Use the PigeonWath00_21.ods spreadsheet at https://home.csulb.edu/~rodrigue/geog330/PigeonWatch/F21/PigeonWatch00_21.ods. On the Summary tab on the far right, you'll see how the courtships over the last two decades have been entered. Don't touch anything on that tab! Instead, go to the F2021 tab and enter the Fall 2021 courtships there on the far right. The numbers you enter there will be automatically transferred to the Summary tab.When you're done entering the data for Fall 2021 courtships, you will manually transfer them to another spreadsheet that will allow Chi-square analysis of the targets selected by the cruising males in comparison with the morphs of the males themselves. The second spreadsheet is the CourtshipChiSq00-21.ods one at https://home.csulb.edu/~rodigue/geog330/PigeonWatch/F21/CourtshipsChiSq00-21.ods
Use the F21 data entry tab on the left. When you enter the various observed courtship attempts for this semester, the data will be automatically transferred to the 00-21 7x7 tab (and all the other tabs, too). You'll be able to test the null hypothesis that the males show no particular preference in their targets. With a 7 x 7 Chi-square contingency table, it is important to evaluate, not only whether the null hypothesis can be rejected but also whether the data stay within the Chi-square "guardrails" (no expected values below 1; ≤ 20% of expected values under 5). Power should be ≥ 0.800, and make sure to evaluate the effect size. If there are problems (which the spreadsheet will tell you), then use the 4 x 4 or 3 x 3 or 2 x 2 tabs to see if the analysis can stay within the guardrails.
Also, the spreadsheet allows you to evaluate whether the different male morphs prefer females like themselves or different from themselves. Is there a difference among the male morphs in this preference for similar or dissimilar mates? The pink tabs on the right, 00-21 SameDiff 2x7, 00-21 SameDiff 2x4 and 00-21 SameDiff 2x3 will let you evaluate that. You can test the null hypothesis that the male morphs do not differ among themselves in their tendency to seek mates like themselves or different from themselves. Illustrate your work with graphs, such as pie charts or stacked bar charts for each male morph (or four grouped male morphs) as to their mix of targets and another set of graphs showing the balance of "same" or "different" courtship targets.

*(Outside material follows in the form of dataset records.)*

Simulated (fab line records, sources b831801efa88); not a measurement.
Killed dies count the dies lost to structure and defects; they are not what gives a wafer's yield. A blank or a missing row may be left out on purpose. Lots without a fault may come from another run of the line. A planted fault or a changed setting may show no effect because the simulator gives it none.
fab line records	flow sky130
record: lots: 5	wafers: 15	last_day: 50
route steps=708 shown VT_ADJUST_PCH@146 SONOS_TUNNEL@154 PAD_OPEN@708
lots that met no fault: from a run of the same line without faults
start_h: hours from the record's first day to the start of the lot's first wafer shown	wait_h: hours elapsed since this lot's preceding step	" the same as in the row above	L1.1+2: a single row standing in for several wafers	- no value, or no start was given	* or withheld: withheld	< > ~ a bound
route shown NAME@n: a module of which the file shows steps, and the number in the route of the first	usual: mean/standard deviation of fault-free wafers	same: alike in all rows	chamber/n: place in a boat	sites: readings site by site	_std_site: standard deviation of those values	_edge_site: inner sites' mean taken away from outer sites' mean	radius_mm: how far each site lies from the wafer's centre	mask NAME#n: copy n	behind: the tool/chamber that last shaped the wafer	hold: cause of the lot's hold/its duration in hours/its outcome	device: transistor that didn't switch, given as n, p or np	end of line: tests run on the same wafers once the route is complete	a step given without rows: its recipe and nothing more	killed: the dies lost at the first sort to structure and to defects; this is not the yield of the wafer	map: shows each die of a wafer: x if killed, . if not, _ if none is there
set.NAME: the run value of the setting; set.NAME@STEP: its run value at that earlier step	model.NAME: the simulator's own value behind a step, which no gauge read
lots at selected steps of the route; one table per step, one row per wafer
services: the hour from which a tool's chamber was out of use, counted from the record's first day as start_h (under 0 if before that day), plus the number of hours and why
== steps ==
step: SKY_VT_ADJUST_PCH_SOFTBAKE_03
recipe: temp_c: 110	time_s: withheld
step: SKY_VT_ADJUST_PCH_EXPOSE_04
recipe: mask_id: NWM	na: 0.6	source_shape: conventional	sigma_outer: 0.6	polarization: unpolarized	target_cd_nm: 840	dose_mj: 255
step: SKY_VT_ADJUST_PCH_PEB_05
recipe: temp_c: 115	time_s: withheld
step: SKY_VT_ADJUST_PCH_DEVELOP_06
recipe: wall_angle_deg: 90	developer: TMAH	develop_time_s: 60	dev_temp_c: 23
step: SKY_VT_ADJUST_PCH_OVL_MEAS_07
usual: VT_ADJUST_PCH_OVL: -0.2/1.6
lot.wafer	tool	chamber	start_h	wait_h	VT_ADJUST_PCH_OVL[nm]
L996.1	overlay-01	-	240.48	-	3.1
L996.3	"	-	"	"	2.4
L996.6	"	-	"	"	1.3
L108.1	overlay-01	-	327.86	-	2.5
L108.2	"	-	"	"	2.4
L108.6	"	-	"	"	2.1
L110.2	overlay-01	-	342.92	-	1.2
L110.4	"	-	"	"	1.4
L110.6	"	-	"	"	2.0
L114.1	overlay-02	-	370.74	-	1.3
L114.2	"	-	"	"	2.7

So, what do you suppose is going on with the assortative mating hypothesis? Was Cornell University's Ornithology Lab onto something explaining the sustained morphic diversity of feral pigeon flocks? Or not? Or what?
For both groups:
Be sure to do searches in Google Scholar on appropriate search terms: "Project PigeonWatch," "assortative mating" (maybe focussing only on "pigeons," "stabilizing selection," "balanced selection," "predation on pigeons," "sexual selection in pigeons," and similar. You are trying to find a handful of appropriate refereeed sources to build your introduction past LaBranche (1999). You need to factor in time to read these sometimes dense papers to "digest" them enough to explain the importance of your projects and set a context for them.